Thus, again there is a problem in trying to realize the sample rate variation/adaption
presented above with respect to Figs l a and lb, but these problems may be overcome by
implementing the inverse or synthesis filterbank 42 of Fig. 3a in accordance with some of
the subsequently explained embodiments for an information signal reconstructor.
The above thoughts with regard to a sampling rate adaption/variation are even more
interesting when considering coding concepts according to which a higher frequency
portion of an information signal to be coded is coded in a parametric way, e.g. by using
Spectral Band Replication (SBR), whereas a lower frequency portion thereof is coded
using transform coding and/or predictive coding or the like. See, for example, Figs. 4a and
4b showing a pair of information signal encoder and information signal decoder. At the
encoding side, the core encoder 16 succeeds a resampler embodied as shown in Fig. 3a, i.e.
a concatenation of an analysis filterbank 38 and a varying transform length synthesis
filterbank 42. As noted above, in order to achieve a time-varying downsample rate between
the input of analysis filterbank 38 and the output of synthesis filterbank 42, the synthesis
filterbank 42 applies its retransformation onto a subportion of the constant range spectrum,
i.e. the transforms of constant length and constant transform rate 46, output by the analysis
filterbank 38, of which the subportions have the time-varying length of the transform
length of the synthesis filterbank 42. The time variation is illustrated by the double-headed
arrow 48. While the lower frequency portion 50 resampled by the concatenation of
analysis filterbank 38 and synthesis filterbank 42 is encoded by core encoder 16, the
remainder, i.e. the higher frequency portion 52 making up the remaining frequency portion
of spectrum 46, may be subject to a parametric coding of its envelope in parametric
envelope coder 54. The core data stream 56 is thus accompanied by a parametric coding
data stream 58 output by a parametric envelope coder 54.
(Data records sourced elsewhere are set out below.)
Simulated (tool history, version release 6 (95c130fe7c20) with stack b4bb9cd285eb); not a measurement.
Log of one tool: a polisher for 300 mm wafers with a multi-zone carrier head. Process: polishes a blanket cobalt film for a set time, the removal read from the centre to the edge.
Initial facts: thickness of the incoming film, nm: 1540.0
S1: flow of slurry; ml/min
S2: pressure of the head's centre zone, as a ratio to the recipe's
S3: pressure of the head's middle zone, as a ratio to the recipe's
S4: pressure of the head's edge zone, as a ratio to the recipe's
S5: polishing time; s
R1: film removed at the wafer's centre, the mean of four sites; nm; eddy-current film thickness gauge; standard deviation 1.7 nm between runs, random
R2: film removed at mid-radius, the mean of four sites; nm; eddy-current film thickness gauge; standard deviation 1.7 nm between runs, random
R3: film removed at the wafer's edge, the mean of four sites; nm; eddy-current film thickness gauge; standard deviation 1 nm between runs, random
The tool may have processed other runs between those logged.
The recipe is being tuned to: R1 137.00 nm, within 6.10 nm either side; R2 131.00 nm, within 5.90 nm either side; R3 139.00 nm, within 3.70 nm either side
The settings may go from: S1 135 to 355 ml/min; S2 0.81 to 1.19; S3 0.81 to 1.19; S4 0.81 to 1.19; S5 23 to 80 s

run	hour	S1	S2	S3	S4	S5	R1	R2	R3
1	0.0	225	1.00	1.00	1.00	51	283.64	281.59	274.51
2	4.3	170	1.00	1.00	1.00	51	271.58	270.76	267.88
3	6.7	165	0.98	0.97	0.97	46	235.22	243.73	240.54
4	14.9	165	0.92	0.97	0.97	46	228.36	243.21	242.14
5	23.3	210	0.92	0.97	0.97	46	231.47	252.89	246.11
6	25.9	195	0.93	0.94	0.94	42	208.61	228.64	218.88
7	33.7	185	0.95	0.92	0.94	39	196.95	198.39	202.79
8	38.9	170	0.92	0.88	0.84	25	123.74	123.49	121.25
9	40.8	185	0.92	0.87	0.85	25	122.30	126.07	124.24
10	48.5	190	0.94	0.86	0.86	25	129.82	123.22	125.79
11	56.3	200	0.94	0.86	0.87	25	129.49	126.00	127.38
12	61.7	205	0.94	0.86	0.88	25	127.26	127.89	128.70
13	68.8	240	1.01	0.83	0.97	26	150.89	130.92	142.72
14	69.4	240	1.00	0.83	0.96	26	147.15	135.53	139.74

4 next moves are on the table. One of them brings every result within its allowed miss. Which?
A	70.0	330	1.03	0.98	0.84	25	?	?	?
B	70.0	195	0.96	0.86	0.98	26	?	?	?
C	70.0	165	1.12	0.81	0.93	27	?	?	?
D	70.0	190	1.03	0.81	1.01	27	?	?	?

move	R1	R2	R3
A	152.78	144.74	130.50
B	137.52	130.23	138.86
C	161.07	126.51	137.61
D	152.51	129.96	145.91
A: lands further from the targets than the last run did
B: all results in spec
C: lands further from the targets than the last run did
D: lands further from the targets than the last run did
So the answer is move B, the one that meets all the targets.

At the decoding side, the decoder likewise comprises core decoder 22, followed by a
resampler implemented as shown in Fig. 3b, i.e. by an analysis filterbank 40 followed by a
synthesis filterbank 44, with the analysis filterbank 40 having a time-varying transform
length synchronized to the time variation of the transform length of the synthesis filterbank
42 at the encoding side. While core decoder 22 receives the core data stream 56 in order to
decode same, a parametric envelope decoder 60 is provided in order to receive the
parametric data stream 58 and derive therefrom a higher frequency portion 52',
complementing a lower frequency portion 50 of a varying transform length, namely a
length synchronized to the time variation of the transform length used by the synthesis
filterbank 42 at the encoding side and synchronized to the variation of the sampling rate
output by core decoder 22.
In the case of the encoder of Fig. 4a, it is advantageous that the analysis filterbank 38 is
present anyway so that the formation of the resampler merely necessitates the addition of
the synthesis filterbank 42. By switching the sample rate, it is possible to adapt the ratio of
LF portion of the spectrum 46, which is subject to a more accurate core encoding
compared to the HF portion which is subject to merely parametric envelope coding. In
particular, the ratio may be controlled in an efficient way depending on external conditions
such as available transmission bandwidth for transmitting the overall data stream or the
like. The time variation controlled at the encoding side is easy to signalize to the decoding
side via respective side information data, for example.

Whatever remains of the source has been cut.